2002-Oct-18 13:03 UTC

head link

[R] RAM usage

On Fri, 18 Oct 2002, Vaidotas Zemlys wrote:
> I'm having problems while working with large data sets with R 1.5.1 in
> windows 2000. Given a integer matrix size of 30 columns and  15000 rows
> my function should return a boolean matrix size of about 5000 rows and
> 15000 columns.
That's  75million items of 4bytes each, hence almost 300Mb for that one
object.
> First of all I tried to run this function on computer with 256 MB of
> RAM. I increased memory limit of R with memory.limit() up to 512 MB. I
> was inspecting memory and processor usage through Windows  task manager.
> At first R was using 100% of processor and memory usage was constantly
> increasing. When there were no physical memory left, R began using
> virtual memory. Then the processor usage dropped, but there was
> instensive work with hard drive. Of course that slowed down
> calculations. Yet the memory used by R always changed, and that was I
> think the  sign, that R was calculating. But after a while the task
> manager showed that R uses constant size of memory. The Rgui was not
> responding, so I assumed that R crashed.
Don't think so.  More likely that Windows is having problems managing the
memory requirements.  You are trying to access an object too big to fit
into RAM, and that going to cause severe strain.
> So I tried to run the calculations on another win2k box with 1024 MB of
> RAM with the same R version 1.5.1.  This time virtual memory was not
> used, yet still R froze. The memory usage grew to about 450 MB and then
> R stopped. Memory usage was not changing, Rgui did not respond, yet
> processor was used 100%. Task manager showed that peak memory usage was
> about 760 MB.
Again, there is likely a problem with Windows allocating a contiguous
chunk of 300Mb of memory.  Try this sort of thing only after a fresh
reboot.
> On smaller data sets there were no problems, memory usage was constantly
>   increasing and processor was used 100%. My function does not use fancy
> functions. Basically it just sums, finds minimum and maximum, uses
> subseting of a matrix, and calculates correlation matrix between 10
> columns of a given matrix.
>
> So I would like to ask can R at all perform such calculations where a
> lot of memory must be used? And if R can do such calculations, what are
> specific problems, topics or tips which should be known before letting R
> to do these calculations?
R can. The question is `can Windows'?  If possible use a Unix-based OS.

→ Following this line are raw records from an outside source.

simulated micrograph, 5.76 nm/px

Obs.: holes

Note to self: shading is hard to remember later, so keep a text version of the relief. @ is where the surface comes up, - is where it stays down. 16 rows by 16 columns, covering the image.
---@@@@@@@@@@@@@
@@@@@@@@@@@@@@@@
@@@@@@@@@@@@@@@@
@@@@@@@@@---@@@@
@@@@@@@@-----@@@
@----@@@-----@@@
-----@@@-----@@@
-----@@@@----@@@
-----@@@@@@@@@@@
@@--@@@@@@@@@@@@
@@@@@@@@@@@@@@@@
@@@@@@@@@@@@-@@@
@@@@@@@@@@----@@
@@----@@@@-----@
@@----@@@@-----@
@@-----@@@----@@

You have not told us your problem, so has not demonstrated that
`a lot of memory must be used'.   Hard to help when we don't know what
you
are attempting, but few problems cannot be done in pieces.

-- 
Brian D. Ripley,                  ripley at stats.ox.ac.uk
Professor of Applied Statistics,  stats.ox.ac.uk/~ripley
University of Oxford,             Tel:  +44 1865 272861 (self)
1 South Parks Road,                     +44 1865 272860 (secr)
Oxford OX1 3TG, UK                Fax:  +44 1865 272595

-.-.-.-.-.-.-.-.-.-.-.-.-.-.-.-.-.-.-.-.-.-.-.-.-.-.-.-.-.-.-.-.-.-.-.-.-.-.-.-
r-help mailing list -- Read ci.tuwien.ac.at/~hornik/R/R-FAQ.html
Send "info", "help", or "[un]subscribe"
(in the "body", not the subject !)  To: r-help-request at
stat.math.ethz.ch
_._._._._._._._._._._._._._._._._._._._._._._._._._._._._._._._._._._._._._._._

Vaidotas Zemlys

2002-Oct-18 13:50 UTC

head link

[R] RAM usage

Hi,
> Dr. Zemlys: Have you tried with --max-mem-size option in the R command 
> line? Here is an excerpt from the FAQ file 2.6 There seems to be a limit 
> on the memory it uses! Indeed there is. It is set by the command-line 
> flag |--max-mem-size| (see How do I install R for Windows? 
> <cid:part1.06010309.09030302 at perseus.unalmed.edu.co>) and defaults
to
> the smaller of the amount of physical RAM in the machine and 1Gb. It can 
> be set to any amount over 10M. (R will not run in less.) Be aware though 
> that Windows has (in most versions) a maximum amount of user virtual 
> memory of 2Gb, and parts of this can be reserved by processes but not 
> used. Because of the way the memory manager works, it is possible that 
> there will be free memory but R will not be able to make use of it. Use 
> |?Memory| and |?memory.size| for information about memory usage. The 
> limit can be raised by calling |memory.limit| within a running R 
> session. We have found that starting R with too large a value of 
> |--max-mem-size| may fail: the limit seemed to be about 1.7Gb on Windows 
> 2000 Professional. R can be compiled to use a different memory manager 
> which might be better at using large amounts of memory, but is 
> substantially slower (making R several times slower on some tasks). -- 
When I tried to run my function on computer with 1 GB of RAM, I set 
memory.limit(1024), yet R froze when it hasn't had reached that limit. 
Windows task manager showed that R is using about 450 MB of RAM at the time 
when it froze. When I tried to run calculations without adjusting 
memory.limit, R exited from function with error message, that I should 
adjust memory limit, because it cannot allocate vector of some size.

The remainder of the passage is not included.